Hart as coach hardly a surprise

GARETH WHEELER, SUN MEDIA

, Last Updated: 9:38 AM ET

It came as a surprise to none Friday when the Canadian Soccer Association's technical director Stephen Hart was named interim head coach of the men's national team for 2009.

For a second consecutive go-around, Hart will be calling the shots in the CONCACAF Gold Cup.

Everything else surrounding this summer's Canada team is up in the air.

Expectations will surely be tempered for Canada in the competition, much as they were back in 2007. But any expectations, either high or low, are far too premature, not knowing what the side will look like.

Because the team failed last summer in World Cup qualifying doesn't necessarily mean a whole new crop of Canadian players should be thrust on to the senior national side.

Although the qualifying campaign was miserable, Canada still has talent. If many of the same players are brought back into the team for the Gold Cup, it will be interesting to see how they respond to a different head coach.

Hart was clear in teleconference Friday, saying that bringing in a large contingent of young players for the Gold Cup is a difficult task without games for preparation.

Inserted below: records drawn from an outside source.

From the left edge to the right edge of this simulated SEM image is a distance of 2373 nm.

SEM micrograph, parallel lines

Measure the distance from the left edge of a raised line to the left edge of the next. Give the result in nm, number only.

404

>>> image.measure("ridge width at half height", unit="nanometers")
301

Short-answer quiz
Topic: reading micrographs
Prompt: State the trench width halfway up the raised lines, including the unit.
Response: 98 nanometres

Going young is certainly a priority for the men's team. As much as Canada hopes to be a serious contender in the Gold Cup, building for long-term is more important. So regardless whether Hart is the man for the squad permanently, preparation starts now for 2014 World Cup qualifying.

It's time for players like Portsmouth goalkeeper Asmir Begovic, Ipswich Town's Jaime Peters, and Newcastle's David Edgar to test their mettle as full internationals.

Obviously, Julian De Guzman is still Canada's centrepiece, but from there, questions will be asked who should be in and who should be out.

It probably makes little sense to have Tomasz Radzinski carry-on with the program. At 35, he won't likely be playing a key part in 2014 qualifying.

Likewise, any player on the wrong-side of 30 will have his future questioned.

The one exception is Dwayne De Rosario. De-Ro still has the ability to be a key player for Canada for the foreseeable future.

Regardless who's on the team, it needs more games -- period.

Since January 2008, the men's team has played only 13 games. And the majority of those games came through World Cup qualifying.

Over the same period of time, the Canadian women's team has played 30 times. Of course, this number was buoyed with it being an Olympic year.

The men's team will next play aganist Cyprus May 31. But the fact May 31 isn't a true international date will hinder team selection.

This one game isn't good enough.

Other potential games before Canada's Gold Cup kickoff July 3 are said to be a possibility, but nothing's certain. And it's not certain Canada will even play a game on home soil this calendar year. This isn't good enough.

Another failure

Another game, another terrible defensive performance by Toronto FC in a 3-2 loss to FC Dallas.

But a bright-spot offensively was much-maligned TFC striker Chad Barrett scoring for the first time this season.

Barrett did well to take his chance, but from a tactical point of view, he isn't being used properly.

Barrett's game isn't designed to play as the lone-striker he doesn't have the size or speed to fill that role in a one-striker formation.

On the flip-side, Danny Dichio is a traditional target-man. It's interesting that TFC head coach John Carver continually elects to bring Dichio off the bench instead of starting him.

If Dichio isn't a 90-minute player, he may be better used over the first 60 than the last 30.

Another option not seen in 2009 is Barrett playing alongside Dichio.

Considering how Barrett flourished playing with Dichio last year keeping them apart is puzzling.

When Dichio was subbed on in the 90th minute yesterday, it was the first time the two had been on the field at the same time all season.